Quote:
Originally posted by FinnN:
Campaigns though - just what has happened? I look back at Aces of the Pacific, the Lucas Arts' BoB, Red Baron (and RBII/3D), Falcon, etc and then I look at what's available in the current slew of games. IL2 has very primitive campaigns (a bit better in FB/FBAces), CFS2 was pretty simplistic, etc. CFS3 had a good stab at getting a campaign back in the centre of the action again, but was clearly just a first version of something that could have been a lot better with refinement. I've not really played much of the other sims out there, but nothing I've read indicates to me that any of them are even half of what's available in Falcon or RB3D. So not only have things not progressed in 10 years, they've if anything gone backwards.

The problem with this is that all of the flight sims are in fact games and of the 3 areas it's the campaigns that make them games. Whilst we all appreciate realism and graphics it seems to me that flight sims have pigeon-holed themselves by failing to have accessible campaigns. Years ago flight sims were fairly mainstream and whilst the number of computer games sold has gone up enormously I'd bet everything I have that the proportion of flight sims sold has dropped dramatically. I think this is because all the effort has gone into graphics and flight modelling and precious little into gaming. For sure 1&2 need to be top of the priority list, but not to the exclusion of everything else (at least not if the genre is going to become more and more sidelined in the next 10 years).

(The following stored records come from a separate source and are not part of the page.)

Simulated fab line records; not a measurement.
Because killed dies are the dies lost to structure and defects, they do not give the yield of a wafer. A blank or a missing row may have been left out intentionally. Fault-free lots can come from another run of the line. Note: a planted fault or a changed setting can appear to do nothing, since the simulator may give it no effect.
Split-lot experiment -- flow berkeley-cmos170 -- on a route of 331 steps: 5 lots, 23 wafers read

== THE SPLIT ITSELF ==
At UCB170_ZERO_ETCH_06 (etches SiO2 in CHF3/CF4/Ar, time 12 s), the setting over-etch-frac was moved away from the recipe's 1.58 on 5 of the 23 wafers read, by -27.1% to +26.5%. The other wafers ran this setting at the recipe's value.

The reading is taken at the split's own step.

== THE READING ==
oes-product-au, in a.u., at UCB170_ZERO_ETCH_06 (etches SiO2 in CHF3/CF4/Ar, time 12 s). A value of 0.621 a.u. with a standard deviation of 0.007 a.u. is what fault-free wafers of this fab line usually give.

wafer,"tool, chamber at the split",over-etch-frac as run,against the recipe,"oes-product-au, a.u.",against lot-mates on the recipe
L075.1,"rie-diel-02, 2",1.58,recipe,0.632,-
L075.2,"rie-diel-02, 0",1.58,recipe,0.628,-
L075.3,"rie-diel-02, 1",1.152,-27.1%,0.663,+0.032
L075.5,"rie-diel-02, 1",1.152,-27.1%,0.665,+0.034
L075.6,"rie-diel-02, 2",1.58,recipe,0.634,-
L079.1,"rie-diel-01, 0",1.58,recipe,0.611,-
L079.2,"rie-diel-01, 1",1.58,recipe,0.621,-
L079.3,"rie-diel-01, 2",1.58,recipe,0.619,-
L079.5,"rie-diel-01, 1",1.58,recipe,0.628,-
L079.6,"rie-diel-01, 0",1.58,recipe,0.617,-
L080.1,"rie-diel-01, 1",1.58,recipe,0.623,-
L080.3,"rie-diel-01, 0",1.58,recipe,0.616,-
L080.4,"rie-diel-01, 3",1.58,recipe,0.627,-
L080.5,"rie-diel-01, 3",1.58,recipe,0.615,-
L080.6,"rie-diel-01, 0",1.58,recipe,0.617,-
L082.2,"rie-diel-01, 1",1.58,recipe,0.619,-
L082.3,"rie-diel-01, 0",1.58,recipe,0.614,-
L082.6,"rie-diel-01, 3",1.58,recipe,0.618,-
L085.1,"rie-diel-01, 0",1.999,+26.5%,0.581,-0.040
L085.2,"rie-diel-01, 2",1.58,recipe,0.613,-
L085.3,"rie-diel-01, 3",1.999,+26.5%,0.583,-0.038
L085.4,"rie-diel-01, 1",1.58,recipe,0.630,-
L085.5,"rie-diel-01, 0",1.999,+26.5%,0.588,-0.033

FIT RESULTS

Its not only flight sims that are lacking offline. Cossacks for example didn't have any AI to play historical battles against. After reading several posts regarding piracy, I was thinking that maybe the single player game is being neglected because of piracy. You can steal a game an play it offline all you want, but try to take it online and you have a problem(if I understand correctly). Guess maybe that doesn't make producers too keen on single player gaming.